I recently read an online article from Amanda Palmer talking about her creative life and her impending motherhood. My life has been so different from hers. I dove into parenting while still in college, so adulthood and motherhood were all tangled up together. For a long time all my creativity was absorbed into my parenting and homemaking efforts. It was only later that I began to create in ways that were shareable outside the walls of my house. Palmer’s fears about the impact of motherhood on her life are valid. All anyone can say for certain is that what comes afterward will be different than what came before.
I’m thinking much about the impact of parenting on creativity. I think about it often as I contemplate the novel I’m still writing years after I began it. I spiraled down into depression thinking about this over the past year or more as the needs of my children loomed and my creative spaces vanished. I thought about it now during the second week of school where we’d not yet had any emotional crises and I’d had several good work days in a row. I thought about it again after the third week of school where I did not have any good work days and emotional stuff spilled all over the place. I’m not fully able to judge if teens with mental health crises is more problematic for a creative life than infants or toddlers, (I wasn’t trying to maintain a separate creative existence during those hands-on early years) but I can attest the the toll that mental health during the teen years has taken. Though truthfully it was likely my own depression and anxiety which impacted my creativity more than the time taken by my children. Of course, my depression and anxiety were triggered by my children, so it comes to the same thing really.
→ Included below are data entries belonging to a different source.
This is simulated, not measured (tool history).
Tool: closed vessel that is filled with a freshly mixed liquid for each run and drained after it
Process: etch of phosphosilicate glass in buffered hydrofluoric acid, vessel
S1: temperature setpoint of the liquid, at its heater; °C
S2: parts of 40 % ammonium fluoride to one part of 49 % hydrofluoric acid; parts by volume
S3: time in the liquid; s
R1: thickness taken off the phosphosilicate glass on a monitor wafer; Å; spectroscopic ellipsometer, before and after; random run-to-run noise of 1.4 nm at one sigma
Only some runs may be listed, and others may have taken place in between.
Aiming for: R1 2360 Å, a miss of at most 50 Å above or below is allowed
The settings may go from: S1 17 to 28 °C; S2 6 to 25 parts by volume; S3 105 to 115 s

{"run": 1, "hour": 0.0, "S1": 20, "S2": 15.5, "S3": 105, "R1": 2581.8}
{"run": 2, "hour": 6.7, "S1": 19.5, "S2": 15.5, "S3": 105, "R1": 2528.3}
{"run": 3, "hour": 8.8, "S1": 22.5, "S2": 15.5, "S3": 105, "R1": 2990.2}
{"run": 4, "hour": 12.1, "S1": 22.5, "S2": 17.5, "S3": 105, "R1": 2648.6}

I wish I had answers for this. Perhaps someday I’ll be able to look back and see how it all went together. From a distance I’ll be able to explain how all the things affected each other and maybe I’ll be able to draw a useful conclusion from it. Or maybe I won’t. Maybe being creative is always messy and complicated by the details of living. Either way, summarizing is not my job now. My job now is to make sure that I don’t hide from my creative work merely because I’m tired. I have to remember that creative time gives energy back to me in a way that down time does not. I have take time each day to pause and listen deep into my soul and ask the question “What is the work I should be doing today?” The answer to that question matters.